Monday, September 11, 2017

Thinking in Relative Terms

Having messed about with a few ideas concerning time and space, I think I finally had a bit of a breakthrough in the post on how to measure distance.

When neutrinos are added to a system, things swell up. At the same time, the clicks of the clock slow down.

For the local observer, himself swelling up and slowing down, nothing noticeable happens. Everything stays the same. Even the speed of light, measured with the swelled-up ruler is the same, because the slowed down clock lets photons run the entire stretch of the ruler with the exact same number of clicks as before.

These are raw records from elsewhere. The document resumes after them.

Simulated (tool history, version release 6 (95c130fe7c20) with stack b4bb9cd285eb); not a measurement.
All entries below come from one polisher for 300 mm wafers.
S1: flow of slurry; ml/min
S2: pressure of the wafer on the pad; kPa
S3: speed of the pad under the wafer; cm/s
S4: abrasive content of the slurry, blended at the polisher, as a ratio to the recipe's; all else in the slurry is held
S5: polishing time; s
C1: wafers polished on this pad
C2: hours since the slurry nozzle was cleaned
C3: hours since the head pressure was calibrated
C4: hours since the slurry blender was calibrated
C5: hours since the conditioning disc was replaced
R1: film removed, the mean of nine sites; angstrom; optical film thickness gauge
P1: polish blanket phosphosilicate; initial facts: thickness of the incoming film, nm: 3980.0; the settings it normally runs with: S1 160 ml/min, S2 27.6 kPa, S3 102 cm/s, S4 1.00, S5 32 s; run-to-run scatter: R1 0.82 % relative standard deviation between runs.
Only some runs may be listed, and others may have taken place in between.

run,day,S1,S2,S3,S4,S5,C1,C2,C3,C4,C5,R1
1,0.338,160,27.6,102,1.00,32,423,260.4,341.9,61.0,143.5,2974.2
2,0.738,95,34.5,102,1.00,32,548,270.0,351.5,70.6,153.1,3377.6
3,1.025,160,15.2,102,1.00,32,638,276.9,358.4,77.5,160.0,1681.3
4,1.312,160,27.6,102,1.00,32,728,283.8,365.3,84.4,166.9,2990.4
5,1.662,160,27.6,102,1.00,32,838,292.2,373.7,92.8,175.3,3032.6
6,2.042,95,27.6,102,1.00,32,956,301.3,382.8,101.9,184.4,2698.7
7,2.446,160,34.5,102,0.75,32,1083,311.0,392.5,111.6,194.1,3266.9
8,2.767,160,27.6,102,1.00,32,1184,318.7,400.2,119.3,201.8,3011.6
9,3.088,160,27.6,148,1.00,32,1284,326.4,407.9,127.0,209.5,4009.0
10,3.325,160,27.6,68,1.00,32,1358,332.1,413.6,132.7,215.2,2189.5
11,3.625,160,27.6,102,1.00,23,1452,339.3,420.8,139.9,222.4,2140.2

The key to understanding this is to think in terms of local reference frames. There is the outside observer, with his clock and ruler, and there is the local observer with another clock and ruler.

Also, the way we think of time has to be correct.

Time is the clicks of the clock, and nothing else. There is no absolute time.

The way we can construct a clock is by putting a photon inside a confined space, such as an atomic nucleus. Every time the photon hits a wall, there is a click.

Photon traversing an electron
Photon traversing an electron

When the nucleus swells up due to more neutrinos pushing the walls apart, the distance between the clicks becomes larger in exact proportion to the increase in distance between the walls.

This is in essence why the speed of light remains the same regardless of reference frame.

When things swell up, the clicks of the clock become more stretched out too. If it took hundred clicks of the local clock for a photon to travel down the length of a local ruler before everything swelled up, it still takes a hundred clicks of the local clock for the same photon to travel down the same ruler after it swelled up.